The price of an article has been reduced by 35 percent. By what percentage must the reduced price now be increased in order to restore the article to its original price?

Difficulty: Easy

Correct Answer: 53.84 %

Explanation:


Introduction / Context:
This question tests understanding of successive percentage changes. A common misconception is that an equal percentage increase will reverse a given percentage decrease, but this is not true because the base values change. Here the price is reduced by 35 percent, and we must find the percentage increase on the reduced price that restores the original price.


Given Data / Assumptions:

  • Original price of the article is some amount, say P.
  • The price is reduced by 35 percent.
  • The reduced price needs to be raised back to the original price.
  • We must compute the required percentage increase on the reduced price.
  • All changes are based on simple percentage calculations.


Concept / Approach:
Let the original price be P. A reduction of 35 percent means the new price equals 65 percent of P, that is 0.65 * P. To restore the price to P, we need to increase the reduced price up to P. The increase amount is P minus 0.65 * P which is 0.35 * P. The required percentage increase is this increase amount divided by the reduced price, multiplied by 100. This ratio is greater than 35 percent because the base for the increase is smaller than the original price.


Step-by-Step Solution:
Let original price be P rupees.After a 35 percent reduction, the reduced price equals P * (1 minus 0.35) equals 0.65 * P.To restore the original price, we must increase this reduced price back to P.The required increase amount equals P minus 0.65 * P equals 0.35 * P.Required percentage increase equals (increase amount divided by reduced price) multiplied by 100.So percentage increase equals (0.35 * P) / (0.65 * P) * 100.The P cancels, leaving 0.35 / 0.65 * 100.Compute 0.35 / 0.65 equals 35 / 65 which simplifies to 7 / 13, or approximately 0.53846.Thus the required percentage increase is about 0.53846 * 100 equals 53.846 percent, which we write as 53.84 percent.

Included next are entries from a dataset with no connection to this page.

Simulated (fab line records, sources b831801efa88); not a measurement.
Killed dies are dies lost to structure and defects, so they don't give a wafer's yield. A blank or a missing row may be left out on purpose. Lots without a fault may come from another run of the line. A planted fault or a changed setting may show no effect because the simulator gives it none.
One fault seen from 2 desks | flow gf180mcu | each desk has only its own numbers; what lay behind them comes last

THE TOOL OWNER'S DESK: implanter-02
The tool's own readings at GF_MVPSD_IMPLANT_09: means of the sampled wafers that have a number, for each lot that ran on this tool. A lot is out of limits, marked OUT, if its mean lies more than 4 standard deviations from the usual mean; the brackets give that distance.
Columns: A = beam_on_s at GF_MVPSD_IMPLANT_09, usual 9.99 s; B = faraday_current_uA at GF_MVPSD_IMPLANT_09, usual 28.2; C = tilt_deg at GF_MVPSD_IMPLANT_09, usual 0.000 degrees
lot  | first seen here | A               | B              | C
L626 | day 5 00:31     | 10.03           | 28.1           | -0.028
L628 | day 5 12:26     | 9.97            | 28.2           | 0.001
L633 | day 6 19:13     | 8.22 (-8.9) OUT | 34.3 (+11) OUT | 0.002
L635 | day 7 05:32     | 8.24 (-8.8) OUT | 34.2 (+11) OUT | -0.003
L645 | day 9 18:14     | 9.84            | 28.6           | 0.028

Verification / Alternative check:
We can choose a simple value for P, for example 100 rupees, to verify. A 35 percent reduction brings the price down to 65 rupees. To get back from 65 rupees to 100 rupees, the increase required is 35 rupees. As a percentage of 65 rupees, this is 35 / 65 * 100 which again gives 53.846 percent. This numerical example confirms the general algebraic derivation.


Why Other Options Are Wrong:
Values 51.8 percent, 49.25 percent, and 47.2 percent all correspond to smaller increases that would not raise the reduced price fully back to the original value. Only 53.84 percent is large enough to convert 65 percent of the original price back to 100 percent. Any smaller percentage would leave the price below the original level.


Common Pitfalls:
A very common error is to say that a 35 percent increase reverses a 35 percent decrease. This is incorrect because the 35 percent decrease is applied on the original price, while the subsequent increase is applied on the reduced price, which is smaller. Another mistake is to compute the difference between 100 and 35 and then use that directly as a percentage without considering the correct base. Always define a variable for the original value and apply percentage changes stepwise to avoid these traps.


Final Answer:
The reduced price must be increased by 53.84 percent to restore the original price.